Spiritual leader wished to be 'remembered for his impact'

How Aga Khan led a quiet revolution

The late Prince Karim Aga Khan IV

THE late Prince Karim Aga Khan IV, who passed away in Lisbon last month, succeeded his grandfather, Sir Sultan Mahomed Shah Aga Khan 111, as the spiritual leader of the Shia Imami Ismaili Muslims in July 1957, when massive changes were taking place globally.

Having taken a year off from his studies at Harvard University, the Aga Khan IV decided to travel all over the world to gain a first-hand understanding of his followers’ needs and what would be required to ensure quality of life for them and the people among whom they lived, regardless of race, faith, gender or ethnicity.


On a visit to Hunza, on the border of Afghanistan and the People’s Republic of China, he undertook part of the journey on a donkey.

While trying to visualise programmes for the betterment of his followers he also reflected on the wide range of interventions needed to mitigate conflict and also improve the quality of life for people.

In east Africa, the Aga Khan IV upgraded education, health and economic development institutions pioneered by his grandfather under the old colonial system and provided them a meaningful role in nation-building activities as the countries in the region prepared for political independence.

Here, he understood the plight of the indigenous African people and while guiding his own community to prepare for the new reality of independence, he also founded the first African owned newspaper, the Nation Group, that would go on to lay the foundation of a responsible press in east Africa.

This eventually went on to spawn the Graduate School of Media and Communications of the Aga Khan University which he established; today it has faculties in six countries, spanning east Africa, south Asia and the UK.

The Aga Khan IV was involved in a range of activities globally, which included education, healthcare, low cost housing, micro finance, cultural regeneration programmes, energy development, rural support programmes, architecture, industrial development and eco-tourism.

He set up one of the most prestigious prizes in the world, The Aga Khan Award for Architecture, which recognised excellence in the sector, while engaging people from different disciplines. That award led to the setting up of the Aga Khan Trust for Culture, which today is responsible for a number of restoration projects in India, Pakistan, Afghanistan, Egypt, Uzbekistan, Spain as well as Canada.

In the field of rural development, he founded the Aga Khan Rural Support Programme (AKRSP) in northern Pakistan with Shoaib Sultan Khan, a protégé of the world renowned expert, Akhtar Hamid Khan. It became a model of a people-centric process which today is emulated in many parts of the world including the high mountain valleys of central Asia.

The Aga Khan IV’s greatest strength was his ability to listen to the needs of the people at the grassroots level and his readiness to consult. He believed that people were the best agents of their own transformation and was able to tap the talent of some of the best brains in the world.

A man of great humility, he shied away from praise. When asked by a leading Canadian TV journalists, (the late) Roy Bonisteel, how he would be liked to be remembered one day, the Aga Khan’s answer was a very categorical “not by name or by face”. If his programmes to help the people they were meant to serve actually reached them, then his mission in life would have been fulfilled, was his response.
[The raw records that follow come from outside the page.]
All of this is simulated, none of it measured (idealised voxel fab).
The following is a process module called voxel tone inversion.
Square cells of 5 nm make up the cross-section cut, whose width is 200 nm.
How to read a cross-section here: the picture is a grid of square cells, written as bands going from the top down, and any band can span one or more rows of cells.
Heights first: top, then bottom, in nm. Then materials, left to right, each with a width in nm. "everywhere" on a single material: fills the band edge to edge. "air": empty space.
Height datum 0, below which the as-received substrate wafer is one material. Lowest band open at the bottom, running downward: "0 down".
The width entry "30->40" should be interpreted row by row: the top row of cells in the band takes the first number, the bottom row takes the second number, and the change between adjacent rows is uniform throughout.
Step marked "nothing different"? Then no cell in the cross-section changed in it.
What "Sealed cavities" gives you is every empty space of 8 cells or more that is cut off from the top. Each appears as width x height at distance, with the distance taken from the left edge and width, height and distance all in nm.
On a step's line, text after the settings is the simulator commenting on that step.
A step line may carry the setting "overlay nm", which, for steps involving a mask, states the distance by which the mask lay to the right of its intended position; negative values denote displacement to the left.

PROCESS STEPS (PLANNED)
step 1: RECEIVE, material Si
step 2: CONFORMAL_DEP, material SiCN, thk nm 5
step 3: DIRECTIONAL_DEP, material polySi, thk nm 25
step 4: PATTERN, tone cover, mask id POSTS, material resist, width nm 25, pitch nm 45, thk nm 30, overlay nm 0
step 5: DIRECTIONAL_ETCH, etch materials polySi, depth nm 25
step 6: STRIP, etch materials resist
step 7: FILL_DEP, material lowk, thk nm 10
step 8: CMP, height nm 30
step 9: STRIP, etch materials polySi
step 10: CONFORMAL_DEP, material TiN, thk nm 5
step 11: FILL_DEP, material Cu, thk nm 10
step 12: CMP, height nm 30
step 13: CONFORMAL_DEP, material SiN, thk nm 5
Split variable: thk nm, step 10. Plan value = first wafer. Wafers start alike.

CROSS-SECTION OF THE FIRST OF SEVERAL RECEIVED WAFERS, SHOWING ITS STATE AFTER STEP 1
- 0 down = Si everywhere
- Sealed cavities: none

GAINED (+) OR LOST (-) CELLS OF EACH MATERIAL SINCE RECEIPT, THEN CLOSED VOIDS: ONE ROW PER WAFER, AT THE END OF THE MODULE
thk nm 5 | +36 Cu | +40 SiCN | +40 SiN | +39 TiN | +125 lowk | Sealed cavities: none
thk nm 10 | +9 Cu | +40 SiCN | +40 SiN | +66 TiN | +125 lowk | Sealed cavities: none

His Highness Prince Rahim Aga Khan V


A pluralist by nature, the Aga Khan had a deep understanding of the pathology of conflict. He set up a Global Centre for Pluralism in partnership with the Canadian government to study conflict and the pre-emptive measures to prevent it.

In every field he was involved in, he aimed for excellence, but always kept in mind that to change society one must engage people and inspire hope in them.

He was known as an institution builder and has been succeeded by his eldest son His Highness Prince Rahim Aga Khan, who spent the past two decades working by his side on the Aga Khan Development Network (AKDN). It is a global umbrella organisation under which all these development activities are conducted.

As the Aga Khan V, Prince Rahim is well poised to continue a legacy that goes back centuries of an Islamic dynasty that founded Cairo and gave the world one of its first universities – the Al Azhar University, over a thousand years ago. We wish Prince Rahim Aga Khan an Imamat in which he continues to serve the cause of humanity as his noble ancestors did through the AKDN and the global Ismaili community of some 15 million settled in over 35 countries of the world.